Carbonite-2

Photo: SSTL

Carbonite 2, possibly known as CBNT 2 and EiX2, is a technology demonstration microsatellite developed and operated by Surrey Satellite Technology Ltd as a pathfinder mission for the Earth-i constellation of high-resolution video and still imaging satellites built by SSTL for operation by Earth-i, expecting to begin deployment in 2019.

The first Carbonite mission launched on the PSLV C28 mission in July 2015 and was surrounded by much secrecy, initially only going by the name CBNT-1 with the only information on its identity being an experimental satellite.

It later emerged Carbonite 1 was intended to test new Earth Observation capabilities and a new rapid-build process to enable future constellation production in large numbers. The satellite features an 0.25-meter telescope for video and still image acquisition at a ground resolution of 1.5 meters.


CBNT-2 Image: Earth-i/SSTL

Carbonite 2, like the Earth-i constellation, employs the SSTL-42 satellite platform, also known as SSTL-X50. It was previously used on the CBNT-1 satellite and will also fly on the KazSTSAT, LEO Vantage 1 and RemoveDebris missions – providing a Low Earth Orbit platform for a variety of payloads, especially imaging systems.

Earth-i is a British Earth Imaging Company currently selling images and services from SSTL’s three-satellite Disaster Monitoring Constellation and the Taiwanese KOMPSAT fleet that captures optical and radar observation products.
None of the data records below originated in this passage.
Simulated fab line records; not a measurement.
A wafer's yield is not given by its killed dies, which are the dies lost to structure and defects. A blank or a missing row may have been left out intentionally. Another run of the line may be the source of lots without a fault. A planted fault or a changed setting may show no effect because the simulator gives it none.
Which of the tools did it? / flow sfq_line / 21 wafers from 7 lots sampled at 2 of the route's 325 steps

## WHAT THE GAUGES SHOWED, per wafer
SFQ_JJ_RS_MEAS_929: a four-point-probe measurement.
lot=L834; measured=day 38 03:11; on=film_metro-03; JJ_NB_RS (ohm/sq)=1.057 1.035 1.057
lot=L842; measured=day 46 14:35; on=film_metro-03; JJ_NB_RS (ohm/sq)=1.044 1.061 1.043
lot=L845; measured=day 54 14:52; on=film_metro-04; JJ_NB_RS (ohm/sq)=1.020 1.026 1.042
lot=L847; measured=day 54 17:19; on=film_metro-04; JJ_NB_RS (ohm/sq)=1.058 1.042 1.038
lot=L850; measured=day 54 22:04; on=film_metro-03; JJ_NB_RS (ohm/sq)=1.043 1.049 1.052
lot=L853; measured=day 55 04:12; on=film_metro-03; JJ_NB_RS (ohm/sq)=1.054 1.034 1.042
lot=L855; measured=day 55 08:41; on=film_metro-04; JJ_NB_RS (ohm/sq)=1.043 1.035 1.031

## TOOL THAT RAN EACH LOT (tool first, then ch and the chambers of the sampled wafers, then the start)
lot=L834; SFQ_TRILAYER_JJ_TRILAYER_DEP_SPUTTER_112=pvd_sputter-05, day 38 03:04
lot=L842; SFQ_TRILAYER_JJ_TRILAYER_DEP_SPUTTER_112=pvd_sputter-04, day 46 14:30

The company initiated plans to launch its own imaging constellation shortly after its formation in 2013 as a spinoff from Aerospace Resources, based in the UK. Deployment of the first five Earth-i constellation satellites is planned in 2019 but the company was facing one major challenge to be addressed by the EiX2 mission: finding applications for high-resolution, full-color video captured from space and optimizing the pipeline from customer requests, video acquisition and post-processing to the delivery of the finished data product.


Earth-i Constellation Satellite – Image: Earth-i

The Earth-i constellation is planned to consist of 15 satellites capable of capturing still images with a ground resolution of 60 centimeters and around one meter for full motion, full color video from an orbital altitude of 500 Kilometers.

Earth-i is the first full color video constellation, delivering 3-band, 25-to-30-frame-per-second true color video of frames 5.2 by 5.2 Kilometers in size. Through agile attitude control, the Earth-i satellites will keep pointing to one target, delivering several minutes of high-frame-rate video to highlight moving objects – essentially advancing traditional satellite imagery from the 3D age into four dimensions.

Earth-i is expected to bring a number of innovative capabilities to the market as the first sub-meter, true color video constellation with intra-day revisit intervals and rapid tasking of its satellites for near real-time insight into objects in motion.

CBNT-1 – Photo: SSTL

Footage from the satellite is expected to be available to customers within minutes of being taken to improve decision-making in industry and government, cut response times and provide useful information like change detection at different time scales and object identification. These features will benefit a number of areas including disaster response and infrastructure monitoring.

Earth-i ordered the first five constellation satellites from SSTL in November 2017 for launch on a single vehicle in 2019 to begin deployment of the constellation. Carbonite 2 will be tasked with ironing out any unforeseeable issues by testing out an end-to-end system in the actual operational environment to verify Earth-i can deliver the data it promises.

The SSTL-X50 satellite platform builds on three decades of experience at SSTL to realize a low-cost satellite bus for a wide range of missions, satisfying the lifetime requirements for Earth Observation and LEO Communications operators. The baseline envelope for the SSTL-X50 platform is 65 x 65 x 72 centimeters and satellites using the platform weigh around 100 Kilograms at launch.